Title | Universal Language Model Fine-tuning for Text Classification |
Authors | Jeremy Howard, Sebastian Ruder |
Year | 2018 |
URL | https://arxiv.org/abs/1801.06146 |
In most NLP practical approaches, transfer learning is restricted to the embedding layer. Howard and Ruder show that, like models in Computer Vision, NLP models can also benefit from transfer learning beyond the embedding layer. They identify language modelling as an ideal source task that captures many relevant aspects of language and call their method Universal Language Model Fine-tuning (ULMFiT). ULMFit consists of three steps:
- the language model is trained on a general-domain corpus such as Wikipedia,
- the language model is fine-tuned on target task data,
- the language model is turned into a classifier by adding two linear blocks and tuning their parameters on the target data.
A combination of training tricks makes this process extremely effective:
- discriminative fine-tuning: when the language model is fine-tuned, each layer is tuned with different learning rates. As deeper layers gradually contain more task-specific information, learning rate should grow with layer depth.
- slanted triangular training rates: first the learning rates are linearly increased (quickly), then they are linearly decayed (slowly).
- concat pooling: in the classifier, the hidden state at the last time step is concatenated with the max-pooled and the mean-pooled representation of the other hidden states. This is done because relevant information may occur anywhere in the document.

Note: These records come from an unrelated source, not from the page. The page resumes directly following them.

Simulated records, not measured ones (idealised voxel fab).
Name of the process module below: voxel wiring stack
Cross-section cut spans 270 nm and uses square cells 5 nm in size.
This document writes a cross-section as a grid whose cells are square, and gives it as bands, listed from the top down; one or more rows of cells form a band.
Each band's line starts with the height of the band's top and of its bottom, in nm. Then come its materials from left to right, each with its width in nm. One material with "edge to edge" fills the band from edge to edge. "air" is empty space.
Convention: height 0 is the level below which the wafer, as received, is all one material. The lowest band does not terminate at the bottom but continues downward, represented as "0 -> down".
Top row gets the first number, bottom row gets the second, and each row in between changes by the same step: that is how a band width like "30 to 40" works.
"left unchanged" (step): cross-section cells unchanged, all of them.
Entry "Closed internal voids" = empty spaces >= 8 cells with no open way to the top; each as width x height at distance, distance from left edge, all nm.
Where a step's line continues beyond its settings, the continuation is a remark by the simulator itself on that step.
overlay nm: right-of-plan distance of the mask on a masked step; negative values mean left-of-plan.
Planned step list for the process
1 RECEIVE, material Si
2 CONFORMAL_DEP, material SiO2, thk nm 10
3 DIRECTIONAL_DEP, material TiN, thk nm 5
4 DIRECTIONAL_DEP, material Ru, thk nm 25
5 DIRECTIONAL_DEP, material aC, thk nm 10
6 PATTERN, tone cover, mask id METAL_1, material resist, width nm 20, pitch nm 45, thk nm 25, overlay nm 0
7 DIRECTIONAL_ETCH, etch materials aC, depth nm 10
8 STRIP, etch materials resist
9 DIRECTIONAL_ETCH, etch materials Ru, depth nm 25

- gradual unfreezing: to avoid catastrophic forgetting in the third step, not all layers are fine-tuned at once. First only the last layer is fine-tuned, and then the other layers are "unfrozen" and added to the fine-tuning process one by one.
Starting from Merity's (2017) state-of-the-art AWD-LSTM language model, Howard and Ruder obtain state-of-the-art performance and impressive error reductions on six text classification tasks. Moreover, they are able to obtain the performance of competing models with far fewer labelled training examples.
The model and code are available at http://nlp.fast.ai/ulmfit.